I was asked to submit a topic for a cloud-related conference, I'm thinking of "Lessons learned when moving enterprise software from a conventional deployment model to a cloud-based model." Obviously I'll need a snappier title like "What were we thinking?", "Please Lord make it stop." or maybe “Lessons learned from addressing the inevitable.”
Specifically the session will relate to companies selling enterprise software and are going to start offering their solutions in the cloud or service providers looking to sell 3rd party enterprise applications in the cloud.
I’ve attended these “lessons learned” sessions in the past and prefer the ones that basically list all of the things that you need to watch out for with general lessons learned. In the world of enterprise software knowing the specifics of one company’s experiences is not always germane to other deployments. To that end I’m going to focus on the actual issues and some hints on how to avoid them. Here's my outline...I'm going to blog on each of these over time to help me to solidly my thoughts. I’ll add to this as I go.
Internal issues to address
I'm starting with “internal issues” because IMHO these are far more difficult to deal with than the technical ones.
- How will you compensate the field when you move to a SaaS model?
- Any subscription-based pricing looks less attractive in the short-term to the people being paid on revenue.
- Re-educating the field on what a move to SaaS means.
- Don’t underestimate the effort in undoing all of the “big sale” indoctrination that you’ve instilled in the team.
- Deciding which customers/use cases to go after first.
- If you elect to go “cloud” not “managed service” then you are going to have to apply restrictions on how your customers use the systems. How will that change your GTM model?
- Deciding when/if you'll stop supporting new conventional deployments and existing conventional deployments.
- Will you continue to sell a non-cloud version of your software? This is not a trivial question, the timing is especially important.
Technical issues to address
I'm intentionally not addressing HOW to get your non-multi-tenant solution into the cloud, that's the topic of many other sessions. I'm focusing on the other issues that you'll need to address after you've done it.
- Migration offering for existing customers.
- Don’t just think about data, think about processes, policies, monitoring, integrations, etc.
- Convincing your customers that your offering is secure, performs well, will integrate into their existing systems, etc.
- “Confidence”…your customers know how enterprise software deploys today. They may not like it but they understand it. You need to convince them that a move to “less hassle but less control” is going to be a benefit.
- Service levels
- Customers will have preconceived ideas of what your service level objectives are. Up-time, high availability, data replication, location of primary and backup data centers, performance, etc. These cause work for legal, the deployment teams, the ops teams, pre-sales, etc.
Things you never thought of
- Contracts...you might have enterprise agreements for software and services today but I'll bet that they will not work for your cloud customers.

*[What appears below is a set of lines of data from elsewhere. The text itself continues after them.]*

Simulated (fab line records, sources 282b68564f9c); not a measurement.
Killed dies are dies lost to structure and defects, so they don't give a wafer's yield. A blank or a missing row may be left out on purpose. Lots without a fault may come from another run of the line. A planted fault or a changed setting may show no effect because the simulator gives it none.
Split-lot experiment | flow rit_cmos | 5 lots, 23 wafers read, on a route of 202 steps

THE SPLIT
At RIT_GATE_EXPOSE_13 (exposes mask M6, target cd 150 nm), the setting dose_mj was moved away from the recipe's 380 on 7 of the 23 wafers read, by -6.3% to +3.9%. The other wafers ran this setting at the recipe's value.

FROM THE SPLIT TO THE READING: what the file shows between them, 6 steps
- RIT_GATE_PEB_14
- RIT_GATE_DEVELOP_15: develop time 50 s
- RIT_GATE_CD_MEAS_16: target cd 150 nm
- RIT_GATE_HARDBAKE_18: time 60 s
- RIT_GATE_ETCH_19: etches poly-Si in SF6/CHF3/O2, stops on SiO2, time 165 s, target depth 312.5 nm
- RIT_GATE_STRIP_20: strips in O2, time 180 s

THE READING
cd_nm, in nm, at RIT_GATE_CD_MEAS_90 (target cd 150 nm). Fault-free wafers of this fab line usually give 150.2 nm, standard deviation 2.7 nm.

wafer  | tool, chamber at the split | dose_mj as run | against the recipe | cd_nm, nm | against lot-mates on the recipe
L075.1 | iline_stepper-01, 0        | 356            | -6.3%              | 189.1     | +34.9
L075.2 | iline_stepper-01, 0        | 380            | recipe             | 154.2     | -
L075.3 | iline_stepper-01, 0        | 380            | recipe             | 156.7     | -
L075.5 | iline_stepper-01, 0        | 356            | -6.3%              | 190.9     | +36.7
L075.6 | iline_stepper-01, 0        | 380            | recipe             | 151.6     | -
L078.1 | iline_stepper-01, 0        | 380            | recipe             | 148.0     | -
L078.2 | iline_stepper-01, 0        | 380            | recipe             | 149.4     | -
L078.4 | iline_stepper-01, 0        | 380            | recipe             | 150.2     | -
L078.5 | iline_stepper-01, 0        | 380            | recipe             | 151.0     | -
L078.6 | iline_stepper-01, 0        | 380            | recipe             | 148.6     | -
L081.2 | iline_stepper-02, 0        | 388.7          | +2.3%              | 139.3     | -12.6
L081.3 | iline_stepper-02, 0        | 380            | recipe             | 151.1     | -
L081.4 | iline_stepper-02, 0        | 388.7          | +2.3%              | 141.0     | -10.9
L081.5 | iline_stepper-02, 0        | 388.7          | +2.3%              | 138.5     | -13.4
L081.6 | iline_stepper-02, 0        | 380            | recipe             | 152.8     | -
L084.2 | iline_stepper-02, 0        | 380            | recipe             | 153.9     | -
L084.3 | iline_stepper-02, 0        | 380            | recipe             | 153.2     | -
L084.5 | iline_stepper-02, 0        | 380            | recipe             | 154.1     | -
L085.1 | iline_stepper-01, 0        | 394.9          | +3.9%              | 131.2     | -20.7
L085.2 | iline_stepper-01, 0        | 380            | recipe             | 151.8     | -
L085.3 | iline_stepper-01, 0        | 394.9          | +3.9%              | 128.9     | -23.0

- Don't underestimate this one; it is where all of the other issues come to the surface. Why? Because not someone needs to sign a piece of paper that says that what you are offering them will meet all of their needs…and that’s scary.
- Managing the transition from conventional to enterprise.
- How are you going to manage the transition to a cloud service provider? Will you go "all in" and rebrand yourself as cloud supplier (alienating your current customers), be low key with your cloud offerings at first (letting your competition take the lead), will you start a new organization for the cloud solutions (creating internal strife and completion)?
- Delineation of responsibilities - who exactly is responsible for what?
- You will have a contract to supply a service to your customers but there will always be a grey area. You will run the servers and they will consume the service. Easy, yes? But who will create users, who will do end-to-end performance optimization, who will monitor usage, etc.?
- Selling…internally.
- There will be resistance to a move to the cloud and not just from the customer base and the field. You might get push back from engineering, senior management, internal operations, etc. You need to spend an equal amount of time getting buy-in internally as you do selling to your customer base – at first that is.
Objections that you need to be able to handle
- Security. This is the number one objection that you need to be able to answer. How can I be sure that my content is protected and will not be lost?
- One specific question - who has access to the data and where will it physically reside? This might relate to compliance as some data needs specific levels of protection, (e.g. UK health data, German tax data.) but in many cases this is actually just “justifiable paranoia”.
- Latency. You are moving a service out of a customer’s data center and they’ll want to know how that will affect performance. In my experience it is actually often better – latency is a minor tax on performance in comparison to the gains in having a well-managed, optimized service running on a major piece of hardware.
- Enterprise connectivity. If the customer has systems inside their firewall that need to connect into your service – public, private or hybrid then they will need to know how that’s going to work…and how well.
- Customization support. If the customer has “special” needs that involve making a change to their base environment then how will you handle this, if you will even allow it.